01-01-2019 08:17 AM #2 jack_l (Veteran Member)

Hey Phil-

Fascinating questions

As someone else who's been involved in various business endeavors over the years before getting into this type of focus, this is something I think about as well...

The idea of just focusing on the 'front-end' and buying traffic and getting an upfront commission when they enter their info or buy the product and then never 'touching' them again is definitely far different from many business models.

However the way I like to think about it is that the internet- or the whole economy for that matter- is so vast that it doesn't really matter WHAT strategy or niche you do, but rather how much value you create WITHIN that niche.

As a media-buyer/lead-gen specialist focused on the front-end only, you aren't concerned with the long-term relationship yourself, however the value you are creating is in more effectively connecting the customer to those other individuals and entities who WILL be doing the long-term 'farming' and long-term relationship.

We are essentially just creating value (and thus income) by mastering that one aspect of the overall trajectory, in between ad and submit, or ad and first sale.

The life insurance companies who get our leads or the Clickbank vendors who get the buyers' email after the sale are the ones who will be building a long-term relationship, so its not like that part of the process is being eschewed or ignored, its just not the area a strict media-buying front-end person is focused on.

In that regard, I think its almost more like we are building a long-term relationship with the traffic sources, and mastering the traffic sources, and that is where we are creating the long-term value. Our strategic advantage is in our perfect understanding of how to effectively use that traffic source to better connect customers to products and entities that will be good for them.
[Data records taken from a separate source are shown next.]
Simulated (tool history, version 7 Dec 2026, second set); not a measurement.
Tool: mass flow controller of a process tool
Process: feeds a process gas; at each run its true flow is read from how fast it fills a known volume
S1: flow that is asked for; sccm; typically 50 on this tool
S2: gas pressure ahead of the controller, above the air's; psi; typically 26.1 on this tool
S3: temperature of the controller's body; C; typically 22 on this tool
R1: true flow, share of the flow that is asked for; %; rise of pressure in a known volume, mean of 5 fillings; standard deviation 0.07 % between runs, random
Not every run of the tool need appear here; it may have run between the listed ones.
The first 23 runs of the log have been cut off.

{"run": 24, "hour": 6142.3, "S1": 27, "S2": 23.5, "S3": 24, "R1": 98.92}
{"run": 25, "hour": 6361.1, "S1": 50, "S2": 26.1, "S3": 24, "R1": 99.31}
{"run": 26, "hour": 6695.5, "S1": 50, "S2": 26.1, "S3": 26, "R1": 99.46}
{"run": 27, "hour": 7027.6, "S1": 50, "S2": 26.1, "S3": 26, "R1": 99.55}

But with that said, the beauty of IM is that there's an infinite number of ways to create value and income, so there's no reason you can't do both or either or something entirely new..

But yeah, fantastic comment/thoughts man I grapple with the same question and couldn't help but want to expound on it!


01-01-2019 10:44 AM #3 celador (Member)

That is a brilliantly helpful answer Jack.

So, from what you're saying, my first job as this kind of newbie, and to really narrow down the job to a manageable level, is to:

"create value (and thus income) by mastering that one aspect of the overall trajectory, in between ad and submit, or ad and first sale... Our strategic advantage is in our perfect understanding of how to effectively use that traffic source to better connect customers to products and entities that will be good for them. "

This fits beautifully with my vision statement, (which actually you commented on positively - thanks!) which said "To introduce the most suitable affiliate products to the best possible customers".

This helps me understand the correct emphasis at this beginning stage a lot more. Great stuff.

Does anyone else have any more depth on this - or a different opinion?


01-01-2019 09:38 PM #4 matuloo (Legendary Moderator)

No need to get much deeper into this, as jack_l pretty much nailed it with these comments :

As a media-buyer/lead-gen specialist focused on the front-end only, you aren't concerned with the long-term relationship yourself, however the value you are creating is in more effectively connecting the customer to those other individuals and entities who WILL be doing the long-term 'farming' and long-term relationship.

We are essentially just creating value (and thus income) by mastering that one aspect of the overall trajectory, in between ad and submit, or ad and first sale.
Most of us here are focusing on just the lead generation part, then it's up to the advertiser.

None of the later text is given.